What does it mean to move beyond the gender binary for Alok?
Alok explains how gender feels from a perspective of a non-conforming gender person. That gives us access to be closer to someone’s experience and be more sensitive about details of non-conforming people’s problems. We live in a world where everything is set in stone; we didn’t learn to think otherwise. The gender norms are based on the old way of thinking- very old where masculine is for men, and being feminine is only for women. We are not only men or women, calm or hyper, strong or weak. Alok shows a life of a regular person whose rights are taken away because he feet to old school, wrong standards and laws and typical education is not updated.
He explains how not understanding gender takes human rights away. Alok writes examples in people’s behavior and stereotypes of thinking that create problems with work discrimination, school bullying, mental health problems, and even lack of housing and homelessness.
Tolerance seems not enough because it only gives some of the rights to a person. Acceptance will put the person into life fully.
Alok points out that since 2015 there have been 1.4 billion transgender people. That’s a huge number. How many people might not be comfortable showing their identity? That’s a fact and not a trend but a situation that should make us reflect and allow being better, smarter, and more compassionate people. They show how important it is for people to state their gender and gives an example of how gender is visible all the time and we don’t pay attention: to a birth certificate, driver’s licenses, stores, etc.
Alok represents transgender men and women in his writing; I find this interesting and inspiring.
In what ways does your gender identity go against the binary norm, and in what ways does it fit the binary norm?
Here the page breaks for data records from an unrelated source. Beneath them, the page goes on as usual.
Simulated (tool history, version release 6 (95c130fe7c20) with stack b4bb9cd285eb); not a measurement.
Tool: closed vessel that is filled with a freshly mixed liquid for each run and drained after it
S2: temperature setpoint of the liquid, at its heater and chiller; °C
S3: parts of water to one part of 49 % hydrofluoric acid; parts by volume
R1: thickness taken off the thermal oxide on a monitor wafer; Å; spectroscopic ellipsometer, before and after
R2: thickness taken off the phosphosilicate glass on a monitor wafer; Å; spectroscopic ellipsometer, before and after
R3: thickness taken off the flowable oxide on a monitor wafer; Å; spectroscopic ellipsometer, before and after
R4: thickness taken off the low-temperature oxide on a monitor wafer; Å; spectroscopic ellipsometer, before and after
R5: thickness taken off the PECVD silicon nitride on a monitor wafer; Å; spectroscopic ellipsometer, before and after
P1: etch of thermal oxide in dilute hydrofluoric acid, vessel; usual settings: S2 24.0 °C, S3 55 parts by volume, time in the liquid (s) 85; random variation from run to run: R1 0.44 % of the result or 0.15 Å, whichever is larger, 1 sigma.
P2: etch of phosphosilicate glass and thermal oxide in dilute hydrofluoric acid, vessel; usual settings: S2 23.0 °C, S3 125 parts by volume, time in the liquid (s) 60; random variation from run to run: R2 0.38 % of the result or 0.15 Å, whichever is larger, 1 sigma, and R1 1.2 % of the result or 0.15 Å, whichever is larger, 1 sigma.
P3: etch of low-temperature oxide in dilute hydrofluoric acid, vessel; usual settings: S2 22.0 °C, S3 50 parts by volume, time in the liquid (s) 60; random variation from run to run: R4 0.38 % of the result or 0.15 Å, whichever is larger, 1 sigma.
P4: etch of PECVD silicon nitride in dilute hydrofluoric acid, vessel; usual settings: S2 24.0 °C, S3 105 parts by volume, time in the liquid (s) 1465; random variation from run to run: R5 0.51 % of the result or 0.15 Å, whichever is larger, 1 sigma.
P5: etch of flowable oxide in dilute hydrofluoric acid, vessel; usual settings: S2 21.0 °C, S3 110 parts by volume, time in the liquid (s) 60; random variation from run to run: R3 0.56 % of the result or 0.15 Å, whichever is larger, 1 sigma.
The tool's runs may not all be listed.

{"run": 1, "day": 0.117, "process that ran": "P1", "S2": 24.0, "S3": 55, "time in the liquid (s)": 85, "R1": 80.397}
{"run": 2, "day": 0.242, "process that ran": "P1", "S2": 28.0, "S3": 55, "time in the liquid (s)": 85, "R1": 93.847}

I am a binary woman who identifies as she/her. I was raised in an extremely catholic country, Poland but by not ordinary parents. My father was an extreme introvert, a painter and poet, the most tolerant person you can imagine. My mom was a very masculine lawyer focused on her career. Strong and very beautiful, never interested in cooking and raising her children. I was raised by a mysterious grandmother at home, and both of my partners would bring day stores at 8pm or 9pm pm at night to eat a quick dinner with their children. We were not religious at all. We valued morality based on actions and internal existential dialog. My dinner table conversations were about children’s rights and domestic abuse because my mom spoke the most.
The gender rules in my family were not typical. Now that I am older, I see what family is and what could possibly be bad or good in building a family structure, and it is not what Polish education told me!
I would wear men’s clothes and have short hair my entire childhood because I had brothers, and in a communist occupied by Russians Poland no one cared about colors and dresses. I felt solid and feminine riding my bike and being a police officer, and I would have a crash in elementary school with a most popular and probably not exciting boy. I kissed girls in high school, read Rilke, and shaved my head boldly, always thinking I was very feminine this way. I was skinny, wearing only black clothes at 20, and did not have visible breasts till I was 30, also thinking that I was feminine that way. Some of that stuff wasn’t feminine in typical stereotypical thinking. I always wanted a child, loved my soft, delicate boyfriend, and always went to gay parties In Riss beach and Henrietta club, also with a feminine attitude.
I am sure if I fell in love with a woman, nothing would stop me from being with her, and I would call myself, or maybe I am, a bisexual woman. It just did not happen; It has not happened yet. I wonder if I am not binary identifying as a woman. I am a single mother by choice. I was the only one supporting my family (my mother and brother ). Is that masculine? Is that feminine to pay all the bills ?
I worked in a butcher store. I constantly interrupt men and women in conversations. Is that masculine?